Compromise Candidate Takes Helm of European Bureaucracy

Luxembourg's prime minister, an advocate of free trade, satisfies Britain and France

BY tapping Luxembourg Prime Minister Jacques Santer to become the next head of the European Union's bureaucracy, European leaders selected a man who met all the crucial criteria, but who was no one's first choice.

Government heads from the 12 EU member states agreed on Mr. Santer's candidacy at a special meeting on July 15 in Brussels. The decision awaits formal approval by the European Parliament this week. Santer will replace Jacques Delors, who during a 10-year tenure at the helm of the European Commission provided forceful leadership that greatly expanded the influence of the 15,000-strong Brussels-based bureaucracy in EU affairs.

Virtually every European leader admitted from the start that finding a replacement who would be as strong and effective an advocate for European integration as Mr. Delors was next to impossible.

But some politicians and experts worry Santer's selection as head of the Commission represents the lowest common denominator in EU consensusmaking. That, they add, will make it difficult for Santer to provide strong guidance at a time when the EU is going through a critical stage in its development.

A special conference

During Santer's term, EU members will hold a special conference in 1996 to establish the framework in which the EU will function in the next century. At present, several influential members have sharply contrasting visions of the EU's future. The British, in particular, favor a looser EU configuration than do the French and Germans.

Differences of opinion extend along two fault lines: How closely integrated should the Union become, and how far should it expand. In EU-speak, it is known as deepening and widening.

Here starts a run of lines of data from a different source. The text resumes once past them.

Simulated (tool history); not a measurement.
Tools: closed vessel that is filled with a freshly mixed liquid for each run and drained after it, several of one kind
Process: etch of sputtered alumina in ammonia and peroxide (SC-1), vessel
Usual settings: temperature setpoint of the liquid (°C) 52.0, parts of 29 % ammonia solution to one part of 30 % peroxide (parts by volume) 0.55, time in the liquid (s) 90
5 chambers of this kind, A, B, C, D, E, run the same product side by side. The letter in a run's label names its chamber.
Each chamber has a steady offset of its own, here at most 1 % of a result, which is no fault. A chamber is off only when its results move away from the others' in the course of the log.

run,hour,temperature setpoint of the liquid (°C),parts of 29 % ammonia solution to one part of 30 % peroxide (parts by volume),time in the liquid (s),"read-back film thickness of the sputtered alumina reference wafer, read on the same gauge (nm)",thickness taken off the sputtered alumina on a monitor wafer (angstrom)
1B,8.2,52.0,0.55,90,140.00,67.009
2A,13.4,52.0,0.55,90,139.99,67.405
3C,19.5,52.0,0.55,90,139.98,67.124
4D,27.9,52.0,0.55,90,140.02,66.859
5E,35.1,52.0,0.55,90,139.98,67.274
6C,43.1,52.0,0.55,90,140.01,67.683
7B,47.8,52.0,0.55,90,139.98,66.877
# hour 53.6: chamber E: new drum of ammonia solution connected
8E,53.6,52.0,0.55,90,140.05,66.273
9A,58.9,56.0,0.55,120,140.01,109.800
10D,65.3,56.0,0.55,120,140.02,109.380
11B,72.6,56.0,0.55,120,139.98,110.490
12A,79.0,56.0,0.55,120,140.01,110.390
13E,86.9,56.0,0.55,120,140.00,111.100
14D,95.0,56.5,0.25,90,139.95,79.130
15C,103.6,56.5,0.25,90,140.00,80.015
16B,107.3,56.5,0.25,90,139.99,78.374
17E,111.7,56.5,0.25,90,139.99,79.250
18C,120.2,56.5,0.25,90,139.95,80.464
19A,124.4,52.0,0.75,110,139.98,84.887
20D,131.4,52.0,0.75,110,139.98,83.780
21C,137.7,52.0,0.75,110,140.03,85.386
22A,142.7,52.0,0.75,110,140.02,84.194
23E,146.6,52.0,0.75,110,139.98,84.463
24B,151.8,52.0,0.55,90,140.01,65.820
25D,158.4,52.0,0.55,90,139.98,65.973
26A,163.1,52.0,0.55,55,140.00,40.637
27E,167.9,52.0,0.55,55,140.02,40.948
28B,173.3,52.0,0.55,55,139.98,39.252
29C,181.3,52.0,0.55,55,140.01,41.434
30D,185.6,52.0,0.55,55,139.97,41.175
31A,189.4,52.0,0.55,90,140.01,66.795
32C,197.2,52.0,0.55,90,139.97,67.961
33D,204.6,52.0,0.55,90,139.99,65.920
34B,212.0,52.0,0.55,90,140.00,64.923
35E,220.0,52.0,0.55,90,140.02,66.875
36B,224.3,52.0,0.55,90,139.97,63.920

The ability of the commission head to help smooth over the differences could prove pivotal if the EU is to achieve the aims outlined in the Maastricht Treaty on European Union. The pact envisions a federal Europe united by a common currency and conducting a single foreign policy.

Though he has led Luxembourg for 10 years, Santer has not developed a high-profile as a European statesman. In a recent newspaper interview in the Luxembourger Wort, he spoke against a super-centralized ``Napoleonic Europe.'' He also said he would concentrate on strengthening the EU's single market, enlargement, and monetary union, and he stressed the need for the EU's opening to the global market. He said that though he never sought the post, he would be up to the challenge. ``Just because a person comes from a small country doesn't mean he can't be a big leader.''

German Chancellor Helmut Kohl, one of the biggest boosters of the Maastricht vision of Europe, on Friday echoed that feeling. ``We are convinced that Jacques Santer is the right man at the right time,'' Mr. Kohl said. Germany currently holds the rotating post of the EU presidency.

Despite Kohl's endorsement, Santer was not Germany's preferred candidate. That was Belgian Premier Jean-Luc Dehaene. But Mr. Dehaene's candidacy was torpedoed by British Premier John Major's veto during the EU summit in Corfu, Greece, in late June. Mr. Major said Dehaene was too integrationist and protectionist for Britain's taste.

Santer's credentials

Dehaene's rejection sparked a frantic two-week search. In the end, Santer's credentials as a free-trade advocate from a small Francophone nation satisfied both the British and the French. Other nations were pleased that a Christian Democrat such as Santer would be following the French socialist Delors.

For Germany, there may be disappointment at the failed candidacy of Deheane, a proven EU integrationist. But Bonn needed a decision on a new commission head by Friday to avoid political disaster. Without a EU Commission. head, Germany would have stood little chance of realizing few, if any, of the proposals on its agenda during its six-month EU presidency. Even as it stands now, it will have a tough time implementing its proposals.

For example, Britain appears firmly opposed to the German desire of expanding labor rights - including the extension of benefits enjoyed by full-time workers to include part-timers - to all EU nations. In addition, poorer EU nations, such as Greece and Portugal, are lukewarm on the German push to bring the democratizing Central European countries into the EU. Such topics will dominate the next EU summit in Germany in December.

For the EU as a whole, the difficulty over naming Delors' replacement underscores a need to change the rules that allow one nation to block important EU decisions, Dehaene says.

``It's a good thing we have consensus, otherwise we would have an institutional crisis in Europe,'' he told British television. ``I find it a bad thing that in Corfu we had a veto. That's bad for Europe.''

Meanwhile, one diplomatic observer warned that EU leaders were losing sight of the Union's original purpose. ``All the power-brokering is obscuring the basic ideas of the EU,'' said Iceland's Foreign Minister Jon Baldvin Hannibalsson recently in Bonn. He stressed that the EU was not ``about market access,'' but about ensuring security on a continent devastated by two wars in this century.